Hello
I'm building my own html parser in python, and have ran into some problems.
First off, I'm using python 3, so I can't use the old bundled sgmlparser, or beautiful soup and could not find windows binaries for lxml, so I'm rolling my own. It is for my master thesis, so it's not that wasted anyway. The parser will be used to parse pages I find with my crawler for statistical analysis.
What I use: regex. I found this beautiful regex (?i)<(\/?\w+)((\s+\w+(\s*=\s*(?:\".*?\"|'.*?'|[^'\">\s]+))?)+\s*|\s*)\/?>
that works like a charm. I get every tag in the page and I track the start and end positions of the tag.

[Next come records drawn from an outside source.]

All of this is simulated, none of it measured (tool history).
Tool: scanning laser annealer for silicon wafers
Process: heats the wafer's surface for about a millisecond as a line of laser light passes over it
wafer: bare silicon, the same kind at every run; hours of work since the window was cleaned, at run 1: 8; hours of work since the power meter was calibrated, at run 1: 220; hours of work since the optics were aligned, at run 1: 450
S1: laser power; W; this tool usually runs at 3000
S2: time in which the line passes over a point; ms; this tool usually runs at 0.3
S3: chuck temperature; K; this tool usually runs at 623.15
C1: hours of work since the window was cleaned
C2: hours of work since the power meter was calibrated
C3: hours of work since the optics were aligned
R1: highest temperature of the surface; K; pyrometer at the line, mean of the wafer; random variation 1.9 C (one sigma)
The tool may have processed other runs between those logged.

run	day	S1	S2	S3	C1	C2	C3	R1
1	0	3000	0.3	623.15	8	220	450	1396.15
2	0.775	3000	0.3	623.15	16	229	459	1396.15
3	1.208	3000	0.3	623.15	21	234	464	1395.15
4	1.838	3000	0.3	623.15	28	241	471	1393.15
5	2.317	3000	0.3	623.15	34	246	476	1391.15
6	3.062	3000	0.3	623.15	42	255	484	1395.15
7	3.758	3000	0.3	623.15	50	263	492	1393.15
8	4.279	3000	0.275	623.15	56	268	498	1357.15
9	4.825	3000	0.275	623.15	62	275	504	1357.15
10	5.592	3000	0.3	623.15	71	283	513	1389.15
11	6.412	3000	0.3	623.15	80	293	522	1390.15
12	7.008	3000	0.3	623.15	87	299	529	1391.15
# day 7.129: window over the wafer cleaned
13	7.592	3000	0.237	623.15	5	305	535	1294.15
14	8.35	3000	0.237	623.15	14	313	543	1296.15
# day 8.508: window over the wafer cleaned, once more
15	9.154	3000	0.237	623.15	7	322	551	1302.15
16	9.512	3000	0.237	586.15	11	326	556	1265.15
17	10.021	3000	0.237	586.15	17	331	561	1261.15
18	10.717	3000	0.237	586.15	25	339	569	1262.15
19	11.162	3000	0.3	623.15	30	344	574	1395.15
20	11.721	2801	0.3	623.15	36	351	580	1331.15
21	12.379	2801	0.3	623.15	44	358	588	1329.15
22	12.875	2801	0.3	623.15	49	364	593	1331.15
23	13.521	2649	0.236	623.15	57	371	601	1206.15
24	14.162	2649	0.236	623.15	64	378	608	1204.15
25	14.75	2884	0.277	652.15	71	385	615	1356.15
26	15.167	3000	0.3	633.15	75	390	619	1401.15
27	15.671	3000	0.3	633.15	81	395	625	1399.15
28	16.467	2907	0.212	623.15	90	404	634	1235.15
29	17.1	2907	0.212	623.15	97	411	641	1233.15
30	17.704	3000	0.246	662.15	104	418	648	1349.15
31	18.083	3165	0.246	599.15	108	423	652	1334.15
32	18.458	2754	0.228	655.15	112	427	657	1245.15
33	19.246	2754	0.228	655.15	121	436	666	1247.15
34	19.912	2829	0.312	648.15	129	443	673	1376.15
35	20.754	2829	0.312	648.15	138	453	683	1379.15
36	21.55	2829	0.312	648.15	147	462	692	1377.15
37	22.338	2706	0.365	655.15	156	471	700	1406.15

The problem: I'm really not interested in whatever goes on between <script></script> tags. Since script tags cannot contain html, I thought it was just a matter of matching the start and end tag and remove whatever in between. But it was not that easy. The biggest problem I face is javascript-code that outputs javascript code itself!
An example:
document.write('<SCRIPT LANGUAGE=VBScript\> \n');
document.write('on error resume next \n');
document.write('ShockMode = (IsObject(CreateObject("ShockwaveFlash.ShockwaveFlash.6")))\n');
document.write('<\/SCRIPT\> \n');
My regex matches the <script> tag in document.write
, but I really don't want that. Especially since it doesn't match the <\/script> tag, and that really messes up my parsing.
Anyone got any good ideas to what I can do to solve my problem?
And if someone spots any other problems I might run into with this method of parsing, I would love to be made aware of them :)
Best regards
Vidaj